Getting regionalisation right was another important area – and it looked like a two or three way split was on the cards.

“A rough grazing/non rough grazing split looks the most likely scenario but a three way split to include permanent grass as a separate category might be acceptable – but we certainly won’t convince the Scottish Government that more categories than this are workable,” said Hall.

Putting some figures on the options showed that, without some form of targeting, it would be impossible to grant sufficient support to more productive farms in the hills without overcompensating those with low productivity.

For arable farmers, where greening measures were the main worry, Hall revealed that, although there might be considerable disruption to some businesses, the overall effect was likely to be limited as many producers would qualify for exemptions. Hall said: “Of an estimated 17,500 producers in Scotland, around 800 will be affected by the three-crop rule and on the ecological focus areas (EFA) many will already have sufficient areas to qualify.”

He added that multipliers and weightings for EFAs meant that a buffer zone alongside a burn would count as nine times the area it actually took up, revealing that on a 100ha farm only around 0.75 ha of buffer strips would be required to fulfil the regulations.
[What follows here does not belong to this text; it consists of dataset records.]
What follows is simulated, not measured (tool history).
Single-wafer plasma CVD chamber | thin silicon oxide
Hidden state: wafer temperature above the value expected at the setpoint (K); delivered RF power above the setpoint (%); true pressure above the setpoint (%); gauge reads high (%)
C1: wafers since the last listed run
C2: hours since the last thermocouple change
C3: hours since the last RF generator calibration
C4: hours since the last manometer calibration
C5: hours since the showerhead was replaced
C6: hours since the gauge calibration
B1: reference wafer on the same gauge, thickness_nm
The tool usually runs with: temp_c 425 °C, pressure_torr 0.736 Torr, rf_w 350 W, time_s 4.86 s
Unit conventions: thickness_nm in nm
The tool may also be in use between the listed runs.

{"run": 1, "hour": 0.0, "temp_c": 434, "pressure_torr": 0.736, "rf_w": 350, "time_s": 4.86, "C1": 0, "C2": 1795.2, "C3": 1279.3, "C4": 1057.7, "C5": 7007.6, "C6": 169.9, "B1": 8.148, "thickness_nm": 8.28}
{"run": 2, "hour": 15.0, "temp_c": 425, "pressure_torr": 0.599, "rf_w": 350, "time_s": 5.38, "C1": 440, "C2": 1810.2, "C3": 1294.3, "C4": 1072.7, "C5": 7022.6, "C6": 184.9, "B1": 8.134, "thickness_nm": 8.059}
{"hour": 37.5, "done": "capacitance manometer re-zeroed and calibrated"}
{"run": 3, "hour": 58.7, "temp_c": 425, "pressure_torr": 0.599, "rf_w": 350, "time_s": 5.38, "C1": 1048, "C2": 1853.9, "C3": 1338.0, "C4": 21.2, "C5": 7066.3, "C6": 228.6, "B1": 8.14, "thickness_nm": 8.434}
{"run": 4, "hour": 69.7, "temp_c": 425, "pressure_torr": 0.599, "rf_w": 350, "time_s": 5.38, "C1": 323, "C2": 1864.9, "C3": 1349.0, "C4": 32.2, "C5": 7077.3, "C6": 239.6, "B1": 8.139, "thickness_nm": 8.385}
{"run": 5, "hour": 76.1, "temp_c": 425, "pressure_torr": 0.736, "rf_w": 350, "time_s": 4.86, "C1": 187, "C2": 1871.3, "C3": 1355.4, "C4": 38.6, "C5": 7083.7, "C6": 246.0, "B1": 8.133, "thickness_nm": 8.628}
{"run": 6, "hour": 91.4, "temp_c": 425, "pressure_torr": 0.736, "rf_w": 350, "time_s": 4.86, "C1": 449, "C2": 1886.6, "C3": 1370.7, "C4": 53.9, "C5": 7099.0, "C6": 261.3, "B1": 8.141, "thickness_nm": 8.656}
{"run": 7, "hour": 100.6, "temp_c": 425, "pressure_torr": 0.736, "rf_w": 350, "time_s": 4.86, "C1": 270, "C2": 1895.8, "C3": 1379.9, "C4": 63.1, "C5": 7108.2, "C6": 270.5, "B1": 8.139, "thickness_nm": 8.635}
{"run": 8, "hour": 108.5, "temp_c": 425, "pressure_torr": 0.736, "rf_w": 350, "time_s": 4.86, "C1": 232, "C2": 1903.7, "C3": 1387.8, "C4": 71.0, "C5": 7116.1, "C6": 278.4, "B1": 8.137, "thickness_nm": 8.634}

‘Clearer’ rural development plan unveiled

Detailed proposals for a “clearer, more effective and less bureaucratic” Scottish rural development programme (SRDP) were finally revealed yesterday by rural affairs secretary Richard Lochhead. The long-awaited proposals for Pillar Two measures included plans to protect rural development support for farmers, including the less favoured area support scheme (LFASS), and increases in funding for agri-environmental schemes. Worth more than £1.3 billion between 2015 and 2020, the proposals – which also cover forestry, Leader and infrastructure support measures – will be the subject of a formal consultation which ends at the end of next February.